IMF cuts China 2013 growth forecast to 7.6%

BEIJING (AFP) - The International Monetary Fund (IMF) cut its 2013 growth forecast for China to 7.6 per cent on Tuesday, in the latest acknowledgement of slower expansion in the world's second-biggest economy.

In its new World Economic Outlook report the Fund also reduced its prediction for next year, expecting gross domestic product (GDP) growth to come in at 7.3 per cent.

The revised 2013 forecast is marginally higher than that of the World Bank, which said on Monday it expects China to achieve the government's official target of 7.5 per cent.

China's slowing growth "will affect many other economies, notably the commodity exporters among the emerging market and developing economies", the Washington-based IMF said.

The country has enjoyed decades of double-digit growth fuelled by exports and big ticket investment projects.

But it saw its slowest performance in 13 years in 2012, growing 7.7 per cent, down from 9.3 per cent in 2011 and 10.4 per cent in 2010.

Beijing's new leadership under President Xi Jinping and Premier Li Keqiang has stressed the need to retool the economy's growth model to one where private, consumer-led demand drives sustained - albeit lower - expansion.

Speaking at an Asia-Pacific business forum in Indonesia on Monday, Mr Xi described the economy as being on a smooth and controlled slowdown, calling it "an intended result of our own regulatory initiatives".

The IMF's new 2013 forecast is a reduction from the 7.75 per cent it predicted in May, itself a cut from 8.0 per cent. The latest 2014 estimate compares with a previous figure of 7.7 per cent.

Chinese authorities are moving away from past "credit-fuelled investment" policies that saw investment at near 50 per cent of GDP in 2012 and credit at almost 200 per cent, the IMF said.

"Although this expansion spurred financial deepening and provided a timely global growth impulse after the Great Recession, policymakers are now reluctant to continue stimulating the economy given the risks of inefficiency, deteriorating asset quality, and financial instability," the Fund said.

The authorities were attempting "to rein in the flow of credit, including through shadow banks, preferring more targeted and limited support (such as to small businesses) over widespread stimulus", it added.

"These actions are consistent with their intention to move to a more balanced and sustainable growth path."

Beijing's moves to rebalance the economy "may be accompanied by lower medium-term growth than achieved by China in recent decades".

However, the IMF said this was "a trade-off worth making, since it is likely to usher in permanently higher living standards than under the extension of the status quo".

It added that its global forecasts are made on the assumption that "Chinese authorities do not enact major stimulus and accept somewhat lower growth".

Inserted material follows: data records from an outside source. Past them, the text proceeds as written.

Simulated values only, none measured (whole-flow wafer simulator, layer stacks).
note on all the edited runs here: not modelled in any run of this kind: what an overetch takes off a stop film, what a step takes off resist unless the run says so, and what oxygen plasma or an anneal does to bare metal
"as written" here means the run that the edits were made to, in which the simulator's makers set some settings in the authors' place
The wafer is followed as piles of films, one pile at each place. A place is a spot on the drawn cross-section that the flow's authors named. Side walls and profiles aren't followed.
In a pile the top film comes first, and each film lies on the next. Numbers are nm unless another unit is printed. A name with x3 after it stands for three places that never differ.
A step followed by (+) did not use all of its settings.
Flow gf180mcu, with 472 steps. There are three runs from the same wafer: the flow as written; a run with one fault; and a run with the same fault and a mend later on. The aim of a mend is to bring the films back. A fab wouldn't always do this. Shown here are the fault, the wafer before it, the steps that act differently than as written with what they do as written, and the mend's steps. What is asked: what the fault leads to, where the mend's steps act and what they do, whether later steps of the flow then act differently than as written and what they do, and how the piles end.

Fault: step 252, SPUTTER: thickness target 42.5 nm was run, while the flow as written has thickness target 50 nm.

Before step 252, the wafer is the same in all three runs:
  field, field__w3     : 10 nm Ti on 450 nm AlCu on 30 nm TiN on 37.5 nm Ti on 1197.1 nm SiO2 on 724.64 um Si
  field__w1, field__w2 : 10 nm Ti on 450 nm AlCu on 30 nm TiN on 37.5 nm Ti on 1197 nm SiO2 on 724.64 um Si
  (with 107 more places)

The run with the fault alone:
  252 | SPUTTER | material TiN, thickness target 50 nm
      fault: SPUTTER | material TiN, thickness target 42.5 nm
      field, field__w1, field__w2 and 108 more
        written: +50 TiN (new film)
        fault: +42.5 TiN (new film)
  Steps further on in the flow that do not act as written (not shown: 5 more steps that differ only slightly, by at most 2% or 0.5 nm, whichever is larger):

China's own outlook for this year of 7.5 per cent is the same as it predicted for last year. The government in Beijing usually announces a conservative number that it regularly surpasses.

The first half of this year saw analyst concerns about the economy spike after an expected rebound failed to materialise. In January-March growth came in at 7.7 per cent, followed by expansion of 7.5 per cent in the second quarter.

But a string of upbeat data in recent months, including strong numbers for exports and industrial output, have suggested growth for the three months through September may show renewed vigour.